Pentecost
Some thoughts prompted by the reading for the Feast of Pentecost, which we observed yesterday, thoughts which worked their way into a sermon. Here’s some of what got preached:
Pentecost is sometimes referred to as the birthday of the church, marking that very peculiar day described in the book of Acts when the church began, also described in the gospel of John (chapter 20) when the resurrected Jesus meets the disciples.
Jesus sends the disciples out into the world, breathing on them, a conveyance of his grace and power. As he dismisses the disciples, he says to them: As the Father has sent me, so I am sending you.
Here’s what I found myself thinking about this week. How exactly does the Father send the Son into the world? A number of things occur to me, by no means an authoritative or exhaustive list. Feel free to add your own insights.

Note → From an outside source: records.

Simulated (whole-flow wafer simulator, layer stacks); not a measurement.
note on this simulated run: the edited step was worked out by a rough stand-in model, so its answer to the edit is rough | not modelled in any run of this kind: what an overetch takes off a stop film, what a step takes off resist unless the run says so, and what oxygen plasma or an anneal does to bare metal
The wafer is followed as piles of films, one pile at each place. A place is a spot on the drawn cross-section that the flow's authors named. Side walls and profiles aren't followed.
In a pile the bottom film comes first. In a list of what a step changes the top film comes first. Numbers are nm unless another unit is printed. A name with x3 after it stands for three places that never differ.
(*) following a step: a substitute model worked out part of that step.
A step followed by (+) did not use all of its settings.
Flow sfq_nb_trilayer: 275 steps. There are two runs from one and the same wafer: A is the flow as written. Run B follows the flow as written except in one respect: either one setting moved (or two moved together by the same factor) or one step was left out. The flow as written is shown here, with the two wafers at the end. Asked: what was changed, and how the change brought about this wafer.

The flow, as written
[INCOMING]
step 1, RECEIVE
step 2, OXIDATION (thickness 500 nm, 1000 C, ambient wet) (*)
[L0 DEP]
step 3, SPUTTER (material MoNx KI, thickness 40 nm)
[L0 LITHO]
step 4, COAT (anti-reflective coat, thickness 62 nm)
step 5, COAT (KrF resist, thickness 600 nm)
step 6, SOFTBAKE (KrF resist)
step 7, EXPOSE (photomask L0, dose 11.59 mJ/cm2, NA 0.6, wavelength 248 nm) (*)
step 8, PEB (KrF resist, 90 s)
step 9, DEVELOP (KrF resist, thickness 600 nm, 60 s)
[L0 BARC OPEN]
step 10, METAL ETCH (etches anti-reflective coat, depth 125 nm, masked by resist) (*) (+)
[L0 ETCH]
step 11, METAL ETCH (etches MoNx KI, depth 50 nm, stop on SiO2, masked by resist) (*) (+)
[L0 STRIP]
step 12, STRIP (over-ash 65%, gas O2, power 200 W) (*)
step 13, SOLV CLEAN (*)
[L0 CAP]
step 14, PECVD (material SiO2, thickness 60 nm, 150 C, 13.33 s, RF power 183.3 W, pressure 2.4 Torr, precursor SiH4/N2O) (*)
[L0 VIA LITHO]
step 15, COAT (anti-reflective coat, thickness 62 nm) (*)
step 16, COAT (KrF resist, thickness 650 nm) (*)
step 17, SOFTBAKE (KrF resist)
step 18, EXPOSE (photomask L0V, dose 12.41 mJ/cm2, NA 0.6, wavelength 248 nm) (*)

First, the Father sends the Son into the world in the most understated way, charting a path of humility. The Son is born to a young unmarried teenage girl. The delivery room was a stable, a shelter for animals. His parents were homeless refugees. He appeared not in Rome or Athens, but in the little no-count town of Bethlehem. Paul describes this journey in a beautiful hymn found in his letter to the Philippians (included below). He says that Jesus took on the form of a servant and did not consider equality with God a thing to be grasped. If that’s how Jesus was sent into the world, as servant, with humility, how are we being sent in a similar way into the world this Monday morning?
Second, the Father sends the Son into the world at a specific time and place. Scholars sometimes call this the scandal of particularity, which captures the outrageous grace that God uses real people, as exasperating as that may be. It brings to mind the phrase: I love humanity. It’s people I can’t stand. As the Father sent the Son into a particular time, as Jesus lived his life in a limited geographic area, so we are sent to particular places, to meet particular people, to be of service there. Not everywhere, but somewhere. What specific somewhere, what specific encounters are you being sent into today?
Third, the Father sends the Son into the world in a spirit of compassion, a word which literally means suffering with, and which connotes the great love that animates the good news of Jesus. Karen Armstrong, scholar of comparative religion, has noted that compassion is the central value of all great faith traditions. Lord knows a cursory reading of the morning paper will let us know that it is in great demand. As the Presiding Bishop repeats, “if it ain’t about love it ain’t about God.” Jesus comes to stretch out arms of love on the hard wood of the cross to draw us into his saving embrace. That’s what he was sent to do. Apparently, that’s what we are sent to do as well. What are the opportunities before you this day to share and show love, give someone a break, cut someone some slack, look at life from that person’s point of view?
Finally, the Feast of Pentecost reminds us that the Father sends the Son into the world with transforming and healing power that calms troubled waters and multiplies snack lunches to feed multitudes and opens blind eyes and opens sealed tombs. The Father sends us into the world with that same resurrection power, which we name and claim, admitting that on our own, we’re capable of little besides ego-centric envy and resentment. This Monday morning, as you are sent out into your world, how can you access this higher power?
Those are my thoughts on how it is the Father sends the Son into the world, and how we are sent into the world. You may have others, but take this day as an occasion to see what God is up to in your neck of the woods. Tap into the power that lets you share God’s grace with someone, somewhere, in a spirit of service and compassion this Monday morning. Because Monday matters.
-Jay Sidebotham
What happens on Sunday morning is not half so important as what happens on Monday morning. In fact, what happens on Sunday morning is judged by what happens on Monday morning.
-Educator and theologian Verna Dozier
Philippians 2:5-13
Let the same mind be in you that was in Christ Jesus, who, though he was in the form of God, did not regard equality with God as something to be exploited, but emptied himself, taking the form of a slave, being born in human likeness. And being found in human form, he humbled himself and became obedient to the point of death–even death on a cross.
Therefore God also highly exalted him and gave him the name that is above every name, so that at the name of Jesus every knee should bend, in heaven and on earth and under the earth, and every tongue should confess that Jesus Christ is Lord, to the glory of God the Father.
Therefore, my beloved, just as you have always obeyed me, not only in my presence, but much more now in my absence, work out your own salvation with fear and trembling; for it is God who is at work in you, enabling you both to will and to work for his good pleasure.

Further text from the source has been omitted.